The run-and-shoot was supposed to be dead, at least in the NFL. The offense (at least one form of it) was conceived by Glenn "Tiger" Ellison back in the 1950s, while Darrel "Mouse" Davis developed its modern form throughout a four-decade coaching career that has touched nearly every level of football imaginable. The offense had its moment of glory in the NFL in the early 1990s. Back then, the Detroit Lions, Atlanta Falcons, and Houston Oilers (and the Seattle Seahawks, extremely briefly) ran the 'shoot, which featured four wide receivers and one running back on every snap. The offense used no fullbacks and no tight ends.1 These teams had mixed success. The Lions won 12 games in 1991; the Falcons won 10 and made the playoffs twice during their 'shoot days. But the NFL team that most exemplified the run-and-shoot, in both its glory and its shame, was the Houston Oilers. The Oilers made the playoffs in seven straight years with the run-and-shoot (and fielded a top-10 offense in each season), and quarterback Warren Moon blitzkrieged defenses with his four-receiver aerial assault. But the Oilers never reached the Super Bowl, and they managed to be on the wrong end of the greatest playoff comeback in NFL history. Against the Buffalo Bills in the 1993 wild-card round, Moon threw four first-half touchdowns, but he wasn't able to burn the clock and the defense collapsed in the second half of a 41-38 loss. The Oilers became part of an even more ignominious moment the following year, when Buddy Ryan, Houston's defensive coordinator, punched the team's offensive coordinator in the face. Ryan was no fan of the run-and-shoot, which he called the "chuck-and-duck."

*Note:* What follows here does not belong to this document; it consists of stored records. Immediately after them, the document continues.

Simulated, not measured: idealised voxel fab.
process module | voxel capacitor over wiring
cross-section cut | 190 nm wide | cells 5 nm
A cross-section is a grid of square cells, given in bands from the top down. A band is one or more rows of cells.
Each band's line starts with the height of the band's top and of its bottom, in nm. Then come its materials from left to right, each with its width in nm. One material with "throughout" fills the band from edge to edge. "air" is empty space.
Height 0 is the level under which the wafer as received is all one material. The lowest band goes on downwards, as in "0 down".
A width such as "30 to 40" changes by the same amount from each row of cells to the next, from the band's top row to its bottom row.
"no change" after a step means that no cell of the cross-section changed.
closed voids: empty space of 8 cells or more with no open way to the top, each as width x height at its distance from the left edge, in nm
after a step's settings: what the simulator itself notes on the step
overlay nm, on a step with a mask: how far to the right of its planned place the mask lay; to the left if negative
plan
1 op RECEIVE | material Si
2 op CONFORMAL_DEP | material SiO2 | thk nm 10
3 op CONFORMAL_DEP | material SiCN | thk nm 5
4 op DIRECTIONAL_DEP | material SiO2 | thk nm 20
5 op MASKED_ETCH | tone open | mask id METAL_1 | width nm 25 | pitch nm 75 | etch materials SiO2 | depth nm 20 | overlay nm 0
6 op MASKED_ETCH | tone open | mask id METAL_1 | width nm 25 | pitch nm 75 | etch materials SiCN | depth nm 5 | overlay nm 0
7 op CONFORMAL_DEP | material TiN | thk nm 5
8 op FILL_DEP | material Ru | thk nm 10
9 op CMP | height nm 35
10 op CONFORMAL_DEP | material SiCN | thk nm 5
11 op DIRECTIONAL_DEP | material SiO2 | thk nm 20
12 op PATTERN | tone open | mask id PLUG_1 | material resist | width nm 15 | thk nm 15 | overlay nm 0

Eventually, a consensus formed around the league that a team couldn't win championships with the run-and-shoot, and teams abandoned the offense. Without a tight end or fullback, they said, the 'shoot was "finesse only" and lacked the physical element necessary to win.3 But not everyone agreed. When Hall of Fame safety Rod Woodson heard Houston had given up on the offense, he said: "Tell the owner thank you, and tell the front office thank you. The run-and-shoot got the Oilers where they are, and I think defenses all over the league are going to be very relieved when they hear about it."
But the run-and-shoot went out of fashion for a reason. In a modern NFL full of tight ends and multiple formations, an offense that limits itself to one personnel grouping — whether it's four receivers and one running back or two running backs and a tight end — can't be successful. The run-and-shoot forced the Oilers, Lions, and Falcons to protect their quarterback with six players; without multiple looks, today's defenses would develop schemes to destroy those protections. Indeed, what killed the run-and-shoot wasn't the playoff failures or the perceived lack of physicality, but rather the zone blitz, which was designed to defuse the kind of six-man protection schemes that run-and-shoot teams used on every down. For a while, at least, everyone around football seemed to agree that the run-and-shoot had died and would never come back.
But the run-and-shoot never left.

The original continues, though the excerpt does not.